An explosion of violence sends British sleuth Patrick Dawlish on the trail of a criminal empire that threatens the very foundations of crown and country.
Recruited by Scotland Yard to secretly investigate the ever-expanding substance abuse among London’s upper echelons, Patrick Dawlish is once again ready to risk life and limb doing a job that isn’t his. With two nightclubs to focus on, he gets entrée into one of the suspected drug dens when he offers to meet a friend’s former fiancée, actress Chloë Farrimond.
When his meeting is highjacked by armed goons, Dawlish narrowly escapes, learning that the whole murderous affair was set off by the search for a set of silver-backed hair brushes, a gift from Chloë to her former love. Dawlish could never expect that such a simple accessory could draw a secret organization out of the shadows with machine guns blazing—in a spree of crime and corruption on a level never before seen . . .

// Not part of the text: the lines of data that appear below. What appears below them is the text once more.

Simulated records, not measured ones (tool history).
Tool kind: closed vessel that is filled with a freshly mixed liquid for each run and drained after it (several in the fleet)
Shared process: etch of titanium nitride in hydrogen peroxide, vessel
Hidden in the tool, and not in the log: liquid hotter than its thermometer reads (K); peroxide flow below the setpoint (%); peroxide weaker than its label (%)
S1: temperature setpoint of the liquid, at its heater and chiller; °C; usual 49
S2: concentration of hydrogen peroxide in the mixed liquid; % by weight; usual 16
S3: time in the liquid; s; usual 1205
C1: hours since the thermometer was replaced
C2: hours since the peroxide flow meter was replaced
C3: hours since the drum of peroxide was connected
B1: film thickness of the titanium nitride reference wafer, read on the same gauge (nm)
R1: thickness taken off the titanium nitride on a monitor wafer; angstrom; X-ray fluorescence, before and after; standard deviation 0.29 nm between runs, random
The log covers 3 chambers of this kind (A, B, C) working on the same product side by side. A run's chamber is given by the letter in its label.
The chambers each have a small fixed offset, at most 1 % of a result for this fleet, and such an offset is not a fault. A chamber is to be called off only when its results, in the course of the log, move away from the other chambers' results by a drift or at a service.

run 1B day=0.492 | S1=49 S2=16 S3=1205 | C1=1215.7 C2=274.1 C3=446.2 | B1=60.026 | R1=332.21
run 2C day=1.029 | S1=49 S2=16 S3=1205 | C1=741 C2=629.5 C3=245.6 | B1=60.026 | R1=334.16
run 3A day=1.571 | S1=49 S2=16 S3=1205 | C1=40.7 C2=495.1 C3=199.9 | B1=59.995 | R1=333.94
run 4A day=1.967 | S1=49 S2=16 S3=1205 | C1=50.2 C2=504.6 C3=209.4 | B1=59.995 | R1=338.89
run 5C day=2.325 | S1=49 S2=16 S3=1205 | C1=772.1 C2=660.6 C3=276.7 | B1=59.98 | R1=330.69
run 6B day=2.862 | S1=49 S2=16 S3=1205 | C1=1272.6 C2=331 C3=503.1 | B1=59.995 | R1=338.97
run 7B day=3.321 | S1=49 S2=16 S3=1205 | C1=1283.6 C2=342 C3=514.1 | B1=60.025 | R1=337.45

John Creasey, born in 1908, was a paramount English crime and science fiction writer who used myriad pseudonyms for more than six hundred novels. He founded the UK Crime Writers’ Association in 1953. In 1962, his book Gideon’s Fire received the Edgar Award for Best Novel from the Mystery Writers of America. Many of the characters featured in Creasey’s titles became popular, including George Gideon of Scotland Yard, who was the basis for a subsequent television series and film. Creasey died in Salisbury, UK, in 1973.